[rfa/doco] Srink the overlay diagram

Andrew Cagney ac131313@cygnus.com
Tue Jan 29 07:58:00 GMT 2002


> "Eli Zaretskii" <eliz@is.elta.co.il> writes:
> 
>> Leave the text outside the @example, and instead put "@need NUMBER"
>> before the @example which starts the diagram, where NUMBER is enough
>> to allow for both the diagram and the text after it.  I'd use 10000
>> for NUMBER, but if you can easily print that page after TeXing it,
>> simply measure how many inches of vertical space does the diagram and
>> the text take, and multiply that by 1000.
> 
> 
> As to the original "what's that doing there?" question: It's a
> caption.  Diagrams often have explanatory text, outside of the main
> flow of text.


They tend to be just figure titles.


> As to the formatting: anything that keeps that text immediately after
> the diagram is fine


It currently reads:

``To map an overlay, copy its code from the larger address space to the
instruction address space.  Since the overlays shown here all use the
same mapped address, only one may be mapped at a time.

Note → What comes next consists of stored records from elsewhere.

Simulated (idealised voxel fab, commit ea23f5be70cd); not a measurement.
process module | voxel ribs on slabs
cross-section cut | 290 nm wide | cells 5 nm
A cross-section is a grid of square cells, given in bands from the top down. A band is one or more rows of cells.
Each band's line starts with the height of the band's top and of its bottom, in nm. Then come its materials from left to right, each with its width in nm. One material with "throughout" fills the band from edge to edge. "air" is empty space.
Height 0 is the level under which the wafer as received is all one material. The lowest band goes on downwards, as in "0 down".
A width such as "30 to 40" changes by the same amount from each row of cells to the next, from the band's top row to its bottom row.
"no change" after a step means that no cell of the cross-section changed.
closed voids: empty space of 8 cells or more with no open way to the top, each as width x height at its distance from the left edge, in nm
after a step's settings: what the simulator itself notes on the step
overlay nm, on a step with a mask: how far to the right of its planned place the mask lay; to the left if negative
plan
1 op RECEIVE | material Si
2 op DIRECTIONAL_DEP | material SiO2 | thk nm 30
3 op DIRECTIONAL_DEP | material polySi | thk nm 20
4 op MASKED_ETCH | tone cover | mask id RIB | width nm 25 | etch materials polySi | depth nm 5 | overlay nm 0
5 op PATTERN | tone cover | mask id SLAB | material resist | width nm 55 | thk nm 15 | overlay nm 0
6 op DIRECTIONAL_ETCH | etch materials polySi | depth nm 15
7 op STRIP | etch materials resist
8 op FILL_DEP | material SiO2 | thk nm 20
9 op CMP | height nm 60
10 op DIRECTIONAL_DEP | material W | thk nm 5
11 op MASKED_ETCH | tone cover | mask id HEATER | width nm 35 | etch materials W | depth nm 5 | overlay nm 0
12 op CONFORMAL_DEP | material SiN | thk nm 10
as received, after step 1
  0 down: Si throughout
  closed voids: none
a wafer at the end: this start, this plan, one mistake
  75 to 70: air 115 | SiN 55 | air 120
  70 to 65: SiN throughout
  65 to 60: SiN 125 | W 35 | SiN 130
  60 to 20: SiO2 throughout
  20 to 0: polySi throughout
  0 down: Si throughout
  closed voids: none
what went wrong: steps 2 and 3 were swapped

This diagram shows a system with separate data and instruction address
spaces.  For a system with a single address space for data and
instructions, the diagram would be similar, except that the program
variables and heap would share an address space with the main program
and the overlay area.''


which to me is a little strange.  ``This diagram ...'' is the text 
straight after the diagram (but appears on the following page in the 
printed document).

I think:

	@example @group
	<figure>
	@anchor{x-spot the title}<title>
	@end end

Diagram @xref{x-spot the title} .... would work better.

Andrew

--

PS: I've adjusted the diagram to have different size overlays.  Also 
added an @c comment explaining that it was intentional.  The reason for 
srinking the diagram height was to get it all onto one page.

PPS: Suggestions for a figure title welcome.